WASHINGTON — With $1.3 billion in annual U.S. military aid and a three-decade relationship hanging in the balance, U.S. officials said Tuesday that Army Gen. Martin Dempsey, the chairman of the Joint Chiefs of Staff, would travel to Egypt to press for the criminal charges against at least 16 American nonprofit workers to be dropped.
The visit later this week by the top U.S. military official likely represents the strongest leverage the United States has in its effort to get Egypt's ruling generals to end a crackdown on American and Egyptian nonprofit groups. The White House and the State Department have unsuccessfully pressed the case with the Egypt's military council but no U.S. government department has worked more closely with the council over the years than the Pentagon has.

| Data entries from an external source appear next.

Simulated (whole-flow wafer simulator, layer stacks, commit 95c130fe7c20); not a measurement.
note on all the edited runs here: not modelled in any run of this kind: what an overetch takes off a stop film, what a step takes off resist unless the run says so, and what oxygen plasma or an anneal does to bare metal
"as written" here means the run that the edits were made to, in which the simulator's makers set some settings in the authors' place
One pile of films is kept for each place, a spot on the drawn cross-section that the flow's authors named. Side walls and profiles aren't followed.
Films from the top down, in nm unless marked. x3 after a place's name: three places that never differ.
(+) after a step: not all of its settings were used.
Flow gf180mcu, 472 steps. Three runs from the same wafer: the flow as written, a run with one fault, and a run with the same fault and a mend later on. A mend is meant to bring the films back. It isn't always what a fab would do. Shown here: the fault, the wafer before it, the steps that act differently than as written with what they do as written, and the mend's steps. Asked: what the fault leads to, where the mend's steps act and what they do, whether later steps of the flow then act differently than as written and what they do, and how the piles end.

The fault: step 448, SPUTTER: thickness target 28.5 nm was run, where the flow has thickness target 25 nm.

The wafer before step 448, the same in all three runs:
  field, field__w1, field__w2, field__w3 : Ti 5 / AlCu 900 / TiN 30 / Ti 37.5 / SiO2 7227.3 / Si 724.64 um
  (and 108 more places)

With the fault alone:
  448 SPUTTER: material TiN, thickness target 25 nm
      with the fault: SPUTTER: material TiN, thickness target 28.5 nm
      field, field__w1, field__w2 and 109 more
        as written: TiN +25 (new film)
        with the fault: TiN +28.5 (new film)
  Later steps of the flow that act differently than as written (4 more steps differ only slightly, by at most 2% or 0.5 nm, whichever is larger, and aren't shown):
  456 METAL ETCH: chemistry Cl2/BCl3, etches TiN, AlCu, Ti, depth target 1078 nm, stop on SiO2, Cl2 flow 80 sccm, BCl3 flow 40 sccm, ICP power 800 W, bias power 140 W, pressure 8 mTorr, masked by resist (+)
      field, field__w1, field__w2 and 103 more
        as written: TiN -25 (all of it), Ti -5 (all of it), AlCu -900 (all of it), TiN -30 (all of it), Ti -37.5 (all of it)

Officials said Dempsey would reinforce the message — echoing lawmakers on Capitol Hill — that unless Egypt scuttled its plan to try the American nonprofit workers on charges that their agencies illegally received foreign funds, the country seriously risked losing $1.3 billion annually in U.S. military aid.
The Egyptians "are going to be told to lay off the (nonprofit groups) or the money won't be forthcoming," said a person familiar with the deliberations, who wasn't authorized to be quoted because of the issue's sensitivity.
Two Egyptian generals were scheduled to meet Tuesday in Washington with Sens. John McCain, R-Ariz., and Joseph Lieberman, an independent from Connecticut, but the Egyptians abruptly canceled the sessions and cut short their U.S. visit. McCain, in particular, has been extremely critical of the crackdown and has called for the entire U.S.-Egyptian relationship to be re-examined if the charges and a travel ban on the Americans aren't lifted.
Privately, some U.S. officials have described cutting off aid as premature, saying that the threat, if overplayed, could harm long-term American interests.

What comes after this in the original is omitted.